This post is a response to an email I received through this blog enquiring as to whether I could help him explain the difference between agent-based models (aka multi-agent simulations) and computer games. Also, he noted that it would be helpful to explain the relationship of these two to mathematical modeling such as with system dynamics. There are some obvious similarities and differences among the three, and different explanations may focus on different components and features, but what follows is how I conceptualize the relevant aspects of these models and locate them on a spectrum with mathematical models and computer games on the ends and agent-based models as a happy medium. This post will not be exhaustive of the differences, benefits, and limitations of each modeling type, but rather a comparison of those aspects which are most relevant to the use of ABMs for scientific uses.

The most immediately obvious difference among these techniques is one of purpose. Mathematical modeling and agent-based models are constructed and used to provide scientific explanation and prediction while computer games are constructed and used to provide entertainment. That difference in purpose translates to significant differences in the features each system embodies. These are the features that I will focus on, and they often occur in gradients.

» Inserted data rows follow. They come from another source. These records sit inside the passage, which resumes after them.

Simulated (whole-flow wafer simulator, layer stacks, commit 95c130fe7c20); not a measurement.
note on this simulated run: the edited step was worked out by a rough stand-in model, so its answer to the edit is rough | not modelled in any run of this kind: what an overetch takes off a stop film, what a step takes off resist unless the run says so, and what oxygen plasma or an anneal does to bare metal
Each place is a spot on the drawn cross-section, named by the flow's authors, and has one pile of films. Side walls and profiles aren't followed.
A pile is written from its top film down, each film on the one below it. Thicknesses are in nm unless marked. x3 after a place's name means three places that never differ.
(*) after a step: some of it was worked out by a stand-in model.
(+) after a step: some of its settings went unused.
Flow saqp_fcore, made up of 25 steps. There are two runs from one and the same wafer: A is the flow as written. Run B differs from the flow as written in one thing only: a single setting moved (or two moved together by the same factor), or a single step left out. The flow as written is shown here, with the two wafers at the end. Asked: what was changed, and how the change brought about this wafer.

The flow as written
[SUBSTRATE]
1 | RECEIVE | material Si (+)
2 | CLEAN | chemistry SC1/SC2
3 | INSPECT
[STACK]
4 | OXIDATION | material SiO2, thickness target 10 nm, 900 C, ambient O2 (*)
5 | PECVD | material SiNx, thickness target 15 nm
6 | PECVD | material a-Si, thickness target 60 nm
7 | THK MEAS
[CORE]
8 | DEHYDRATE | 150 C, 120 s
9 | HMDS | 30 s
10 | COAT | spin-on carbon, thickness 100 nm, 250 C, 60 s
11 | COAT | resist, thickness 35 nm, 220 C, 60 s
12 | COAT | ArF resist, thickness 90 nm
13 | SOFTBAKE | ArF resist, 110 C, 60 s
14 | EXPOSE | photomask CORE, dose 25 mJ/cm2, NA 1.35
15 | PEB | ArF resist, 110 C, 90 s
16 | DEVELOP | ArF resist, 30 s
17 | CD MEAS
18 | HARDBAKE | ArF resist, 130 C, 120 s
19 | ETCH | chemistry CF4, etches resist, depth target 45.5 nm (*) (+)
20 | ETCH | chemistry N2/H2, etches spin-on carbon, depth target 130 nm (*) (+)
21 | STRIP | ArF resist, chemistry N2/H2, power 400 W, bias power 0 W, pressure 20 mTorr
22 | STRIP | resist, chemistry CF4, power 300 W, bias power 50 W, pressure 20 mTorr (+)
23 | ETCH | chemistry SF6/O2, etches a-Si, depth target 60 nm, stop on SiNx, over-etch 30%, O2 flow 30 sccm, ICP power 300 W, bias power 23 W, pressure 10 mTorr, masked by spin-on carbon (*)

One such gradient occurs in the level of user interaction with the model. In video games the input from the human player takes on a dominant role in the goings-on of the model, where as in mathematical models there is no user input beyond setting the initial conditions. Most agent-based models used in science share this feature with the mathematical models, but some ABMs (e.g. those used for education and exploration) allow some degree of user input as the model runs. But even in this case that interaction is of a very different nature than with video games because rarely does one take the role of a particular agent in an ABM (though it may be similar in feel to games such as SimCity). Going a little closer to video games are those experimental models where a scientist (such as an experimental economist) is using human choices to test scientific hypotheses about how humans interact in certain situations. The now famous human-human game theory experiments would be an example of this sort of hybrid model where the typical mathematical construct is not solved but rather played by humans.

One way in which modern computer games and modern agent-based models are more similar to each other than to mathematical models is with respect to their reliance on computers to simulate the environment and the behavior of the agents. Some mathematical models also use (or possibly even rely on) computers such as much of chaos theory and iterated discrete dynamical system models but the formulation of the model is not one that requires computational features or structure. Early agent-based models looked more like the simulated math models, but current ABMs more closely resemble primitive video games in appearance. Agents in both ABMs and video games typically use sets of contingent rules to produce behavior based on their state and their input. The types of rules are very different though the rules for ABMs will be based on plausible and simplified theories of human (or other agents') behavior while a video game's agents' rules will be whatever looks cool and makes the game fun to play. For example, if you took a modern video game and let the computer play all the players (i.e. set it on full auto) then one wouldn't expect it to be interesting or enlightening to watch it play out, but this is precisely what people do with agent-based models. And when you do this with agent based models the results are (or at least might be) scientifically relevant and explanatory for some phenomenon.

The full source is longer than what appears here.